Share.

    2 Kommentare

    1. creepforever on

      The article is paywalled.

      The biggest problem that reconciliation is now facing is that if we seriously treat Indigenous treaties as an important facet of Canadian law, then we need to reconcile with the fact that Canadian provincial governments spent decades breaking standing law to steal peoples land. This land was then take from Indigenous Canadians, and then sold to non-Indigenous Canadians.

      This was particularly the case in British Columbia, where the government stole land without signing treaties despite the law at the time requiring it.

      The courts have rightly ruled that various Indigenous populations have the right to sue for restitution or to have their land returned. The big question though is what is this supposed to mean for all the businesses, investors and homeowners that own the land now.

      We need new treaties too actually fully settle this, but this would amount for essentially a constitutional level negotiations for Canada.

      Edit: This article was written by David Frum, and anything he says about Indigenous people needs to be said while keeping in mind he’s a Residential School Graves Denier.

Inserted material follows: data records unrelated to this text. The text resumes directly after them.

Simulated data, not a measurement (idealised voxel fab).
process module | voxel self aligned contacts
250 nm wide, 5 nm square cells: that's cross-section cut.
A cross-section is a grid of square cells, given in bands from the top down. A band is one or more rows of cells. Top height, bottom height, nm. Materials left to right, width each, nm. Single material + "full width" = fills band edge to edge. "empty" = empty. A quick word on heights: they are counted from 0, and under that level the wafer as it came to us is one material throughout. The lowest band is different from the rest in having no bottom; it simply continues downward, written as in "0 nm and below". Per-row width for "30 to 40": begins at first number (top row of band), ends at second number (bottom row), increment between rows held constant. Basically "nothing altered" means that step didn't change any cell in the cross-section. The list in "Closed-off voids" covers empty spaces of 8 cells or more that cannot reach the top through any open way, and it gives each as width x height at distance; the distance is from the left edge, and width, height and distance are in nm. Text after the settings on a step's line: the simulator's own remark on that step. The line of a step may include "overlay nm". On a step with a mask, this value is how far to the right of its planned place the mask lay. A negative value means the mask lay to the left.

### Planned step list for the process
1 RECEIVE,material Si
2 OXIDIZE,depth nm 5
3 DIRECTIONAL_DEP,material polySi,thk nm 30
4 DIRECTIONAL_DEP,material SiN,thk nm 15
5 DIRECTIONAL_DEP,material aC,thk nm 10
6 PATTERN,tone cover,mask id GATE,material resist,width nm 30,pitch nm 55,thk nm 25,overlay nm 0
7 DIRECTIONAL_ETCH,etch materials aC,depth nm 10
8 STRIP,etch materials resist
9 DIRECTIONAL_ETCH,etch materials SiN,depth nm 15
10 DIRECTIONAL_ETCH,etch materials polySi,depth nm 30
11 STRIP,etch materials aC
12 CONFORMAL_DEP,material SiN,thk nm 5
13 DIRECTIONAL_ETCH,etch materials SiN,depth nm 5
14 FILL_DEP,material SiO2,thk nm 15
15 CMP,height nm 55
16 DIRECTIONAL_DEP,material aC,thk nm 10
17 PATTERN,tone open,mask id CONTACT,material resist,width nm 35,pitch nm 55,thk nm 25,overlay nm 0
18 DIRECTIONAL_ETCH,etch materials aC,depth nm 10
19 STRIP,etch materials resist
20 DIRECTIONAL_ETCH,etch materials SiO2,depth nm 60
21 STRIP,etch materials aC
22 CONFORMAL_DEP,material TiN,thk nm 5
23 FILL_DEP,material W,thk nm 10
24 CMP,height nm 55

      Unlike random guys on Reddit he’s well educated enough to know how ground penetrating radar works. He’s not questioning the reliability of this technology for identify Stalin-era mass graves, or ones for Bosnia or Rwanda, or the identification of mass graves under Assad.

      If someone demanded that the mass grave containing a 100,000 bodies be dug up before anyone accused the Assad regime of that number of deaths we’d rightfully accuse them of denying the atrocity. The same is unfortunately true with David Frum. He’s a guy I used to have a lot of respect for.